Agency Tribal Nations (ATN), a federally recognized Indian tribe on the Mendocino Indian Reservation, requests $2,000,000 in USDA Wood Products Infrastructure Assistance Program (WPIA) funding to establish a Hemp Biomass Processing Facility — the critical first-stage infrastructure of ATN's vertically integrated Mendocino Tribal Graphene Battery Center. This facility will procure and process hemp biomass byproducts from tribal land ecosystem management, converting them into graphene-grade carbon feedstock for domestic battery manufacturing.
ATN currently holds existing hemp biomass inventory and has enacted the Geronimo Hemp Industrial Research and Development Act — tribal legislation providing a complete regulatory framework for hemp cultivation and processing. A commercial offtake agreement with Battery Movement (Las Vegas, NV) establishes immediate market demand for processed hemp biomass used in graphene and graphene oxide production.

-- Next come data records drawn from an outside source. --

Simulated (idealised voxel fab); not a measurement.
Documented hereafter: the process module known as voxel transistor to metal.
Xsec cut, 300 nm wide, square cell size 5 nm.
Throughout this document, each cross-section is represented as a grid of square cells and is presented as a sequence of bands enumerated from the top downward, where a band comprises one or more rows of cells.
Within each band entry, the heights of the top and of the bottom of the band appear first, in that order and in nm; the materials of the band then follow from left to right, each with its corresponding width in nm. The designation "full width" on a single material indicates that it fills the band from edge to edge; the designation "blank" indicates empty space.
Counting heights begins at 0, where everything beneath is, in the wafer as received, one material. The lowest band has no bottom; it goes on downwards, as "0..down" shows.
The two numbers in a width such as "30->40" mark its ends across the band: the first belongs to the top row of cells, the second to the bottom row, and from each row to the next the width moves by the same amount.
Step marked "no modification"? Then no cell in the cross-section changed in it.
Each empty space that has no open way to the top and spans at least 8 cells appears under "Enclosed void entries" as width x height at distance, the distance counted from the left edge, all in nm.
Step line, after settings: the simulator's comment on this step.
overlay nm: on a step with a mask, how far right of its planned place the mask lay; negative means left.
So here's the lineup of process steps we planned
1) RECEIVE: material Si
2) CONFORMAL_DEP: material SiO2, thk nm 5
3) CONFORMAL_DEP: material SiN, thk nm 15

USDA WPIA funding will finance processing equipment (bast fiber separation, chopping, quality control laboratory), cold storage infrastructure, and facility construction. This processing infrastructure directly enables ATN to source hemp biomass from the 500+ acres of Mendocino tribal lands designated for ecosystem restoration through hemp cultivation — land that is currently classified as high-priority for wildfire, erosion, and invasive species risk. Hemp cultivation reduces this restoration cost by providing a market for biomass removal while simultaneously generating high-value graphene feedstock.
Agency Tribal Nations is a federally recognized Indian tribe — explicitly listed as an eligible applicant category under USDA-FS-WPIA-2026. As a tribal government operating on federal trust land, ATN holds sovereign authority over the Mendocino Indian Reservation and qualifies for tribal set-aside consideration under USDA programs.
| WPIA Requirement | ATN Project Response | Status |
|---|---|---|
| Facility procures and processes byproducts (timber and biomass) generated from ecosystem restoration/forest management | Hemp biomass is harvested from 500+ acres of tribal land being restored from invasive species, wildfire fuel buildup, and soil erosion. Hemp cultivation is the restoration mechanism, and the biomass is the byproduct. | ✓ Meets |
| Source approximately 50% of raw materials from federal or tribal lands designated high-priority for ecological restoration | 100% of hemp biomass sourced from Mendocino Indian Reservation tribal trust land. Lands are designated for ecological restoration under ATN's land management plan and BIA land stewardship framework. | ✓ Exceeds (100%) |
| Establish, reopen, or expand wood-processing or energy facilities | Establishes a new hemp biomass processing facility — no prior hemp processing infrastructure exists on the reservation. Direct establishment, not expansion. | ✓ Establish |
| Demonstrate how facility improvements reduce restoration project costs through market opportunities for byproducts | Hemp biomass has zero market value if unharvested. ATN's processing facility creates a $80–120/ton market for biomass removal, directly offsetting the cost of ecological restoration labor. See Section 5. | ✓ Documented |
| Eligible entity types: for-profit, government, tribe, nonprofit, educational institution | Agency Tribal Nations is a federally recognized tribal government. | ✓ Tribe |
The Mendocino Indian Reservation encompasses lands that have suffered decades of ecological degradation: invasive species encroachment, elevated wildfire fuel loads, and soil erosion from unmanaged vegetation. Restoration requires large-scale biomass removal — a process that is labor-intensive and cost-prohibitive without a market for the removed material.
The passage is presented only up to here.